IHIP Data Fetcher and Parser¶

Overview¶

The IHIP Data Fetcher (fetch_and_parse_ihip_data.py) is a standalone script that automates the complete pipeline for fetching, processing, and aggregating IHIP (Integrated Health Information Platform) dengue surveillance data from AWS S3. It transforms raw linelist data into analysis-ready datasets for epidemiological modeling.

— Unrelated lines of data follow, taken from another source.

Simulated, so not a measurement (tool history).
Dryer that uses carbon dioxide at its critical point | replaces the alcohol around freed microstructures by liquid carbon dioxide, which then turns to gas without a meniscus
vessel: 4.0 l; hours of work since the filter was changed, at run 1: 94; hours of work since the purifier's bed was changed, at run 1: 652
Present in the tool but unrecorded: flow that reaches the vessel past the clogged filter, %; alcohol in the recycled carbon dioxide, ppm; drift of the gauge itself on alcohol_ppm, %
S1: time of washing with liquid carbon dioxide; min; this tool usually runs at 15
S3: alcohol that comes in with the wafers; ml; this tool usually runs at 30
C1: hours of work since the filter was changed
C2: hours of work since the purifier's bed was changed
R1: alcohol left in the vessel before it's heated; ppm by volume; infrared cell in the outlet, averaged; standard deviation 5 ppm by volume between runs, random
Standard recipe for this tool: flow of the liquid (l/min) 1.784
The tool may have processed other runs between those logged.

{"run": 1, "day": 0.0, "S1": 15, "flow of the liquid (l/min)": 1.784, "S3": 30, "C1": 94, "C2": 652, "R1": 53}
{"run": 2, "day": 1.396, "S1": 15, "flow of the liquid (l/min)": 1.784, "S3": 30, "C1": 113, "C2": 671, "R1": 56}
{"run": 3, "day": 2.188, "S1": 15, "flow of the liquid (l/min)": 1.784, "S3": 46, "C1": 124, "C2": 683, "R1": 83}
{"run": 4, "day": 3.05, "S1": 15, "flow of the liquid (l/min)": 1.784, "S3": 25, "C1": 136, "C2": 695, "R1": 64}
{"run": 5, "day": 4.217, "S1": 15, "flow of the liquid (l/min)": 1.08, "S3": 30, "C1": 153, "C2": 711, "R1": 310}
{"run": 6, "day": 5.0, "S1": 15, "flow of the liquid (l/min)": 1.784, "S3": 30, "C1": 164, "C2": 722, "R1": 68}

Location: src/acestor/fetch_and_parse_ihip_data.py

Pipeline Workflow¶

The script executes four sequential steps:

S3 Download: Fetches all IHIP linelist files from configured S3 bucket
Format Conversion: Converts XLSX files to CSV format for standardized processing
Data Merging: Consolidates multiple CSV files into a single unified linelist
Aggregation: Creates district-level daily positive case counts with standardized region identifiers

Data Source Configuration¶

The script retrieves data from AWS S3 using the following configuration:

Data Source Parameters¶
Parameter	Details
S3 Location	Defined in `config/dengue_pipeline.yaml` (`ihip_s3_location`)
File Format	XLSX spreadsheets containing dengue test records
Authentication	AWS credentials from `.env` file (`AWS_ACCESS_KEY`, `AWS_SECRET_KEY`)
Bucket	Parsed from S3 URI (e.g., `s3://dsih-artpark-01-raw-data/...`)

Data Transformations¶

Column Mapping¶

The script performs the following column transformations:

Column Renaming¶
Original Column	Final Column	Action
`Sub District`	`subdistrict.name`	Renamed
`District`	`district.name`	Renamed
`State`	`state.name`	Renamed
`Test Result`	`test_result`	Renamed
`Date Of Onset`	(merged into `date`)	Priority 1
`Sample Collected Date`	(merged into `date`)	Priority 2
`Test Performed Date`	(merged into `date`)	Priority 3

Date Consolidation Logic¶

A single date column is created using priority-based selection:

First priority: Use Date Of Onset if available
Second priority: Use Sample Collected Date if onset date is missing
Third priority: Use Test Performed Date if both previous dates are missing

All dates are standardized to YYYY-MM-DD format using pandas.to_datetime().

Note

Unparseable dates are set to null and logged as warnings.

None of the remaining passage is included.